Homework #1
CMSC 611, Spring 2000
Assigned: 8 Feb 2000
Due: 15 Feb 2000 at 5:45 PM (in class)
- We are considering the addition of a vector processing unit to a CPU. The
vector unit speeds up vectorizable floating point computations but doesn't
affect the speed of integer computation or non-vectorizable FP. Assume that
the vector unit provides a speedup of 12 over normal floating point computations.
Your measurements of scientific programs have shown that 90% of the time is
spent doing floating point.
- Assume that the FP computations are 100% vectorizable. How
much speedup would be gained?
- What fraction of FP computations must be vectorized to get
a speedup of 4 over the unvectorized CPU?
- You are given a choice between increasing the vector speedup
by a factor of 2 (to 24x) or increasing the overall clock rate by a factor
of 1.5, thus speeding up integer, floating point, and vector computations.

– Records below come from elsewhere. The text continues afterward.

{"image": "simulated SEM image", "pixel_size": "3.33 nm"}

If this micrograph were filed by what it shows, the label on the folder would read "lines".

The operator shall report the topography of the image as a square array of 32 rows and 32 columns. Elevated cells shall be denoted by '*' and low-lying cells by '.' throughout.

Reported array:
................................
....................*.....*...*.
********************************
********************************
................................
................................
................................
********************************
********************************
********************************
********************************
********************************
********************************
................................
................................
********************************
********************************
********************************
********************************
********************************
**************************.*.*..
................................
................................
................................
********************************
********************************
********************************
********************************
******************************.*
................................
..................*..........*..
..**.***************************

Which results in a faster CPU, assuming that the FP code is 80% vectorizable?
- You've built a new computer with multimedia (MM) instructions, and discover
that MM instructions account for 30% of the run time of a set of benchmarks.
You know that the MM instructions are 4 times faster than the "normal"
instructions that they replaced.
- How much faster does the CPU run with MM instructions relative
to its original (without MM) speed?
- What percentage of the original execution time was converted
to MM instructions?
- You have measured the "ideal" CPI of a program to be 0.5 (superscalar
issue allows CPIs to be below 1). However, this doesn't include the memory
system. Assume that cache hits cost nothing and that cache misses cost 50
cycles. If instruction references miss 1% of the time and data references
miss 4% of the time, what is the overall average CPI? Assume the instruction
frequencies shown in Figure 1.17 in the text.
- There are three possible enhancements for a computer system. The enhancements
(A, B, and C) speed up the processor by a factor of 20x, 10x, and 5x respectively.
However, the enhancements conflict with one another, so at most one can be
active at any time.
- Suppose enhancements A and B each run for 25% of the original execution
time. What fraction of the original exeuction time must enhancement C
run to get an overall speedup of 5?
- If enhancements B and C each apply to 25% of the original execution
time and enhancement A applies to 35% of the original execution time,
what fraction of the new execution time (running with enhancements turned
on) is unenhanced?
- The results of running a benchmark suite have shown that 20% of the
execution time could be improved by enhancement A, 30% could be improved
by enhancement B, and 40% could be improved by enhancement C. If only
one enhancement could be implemented, which should it be? If only two
could be implemented, which two provide the most improvement?
- Consider the following two programs, P1 & P2 (all times in seconds).
Each program executes 500 million floating point operations.
|
Computer A |
Computer B |
Computer C |
P1 |
20 |
200 |
50
|
P2 |
300 |
5 |
50 |
Total time |
320 |
205 |
100 |
- Calculate the MFLOPS rating of each program.
- What is the arithmetic, harmonic, and geometric mean of MFLOPS for each
machine?
- Which mean most accurately reflects total performance for the two programs?
Assume the benchmark runs each program exactly once.
- What are the risks of optimizing a CPU by benchmarks alone? Explain why
CPU designers often optimize their programs for common benchmarks (SPEC, etc.),
and list reasons why this approach to building faster computers may not result
in the best performance for end users.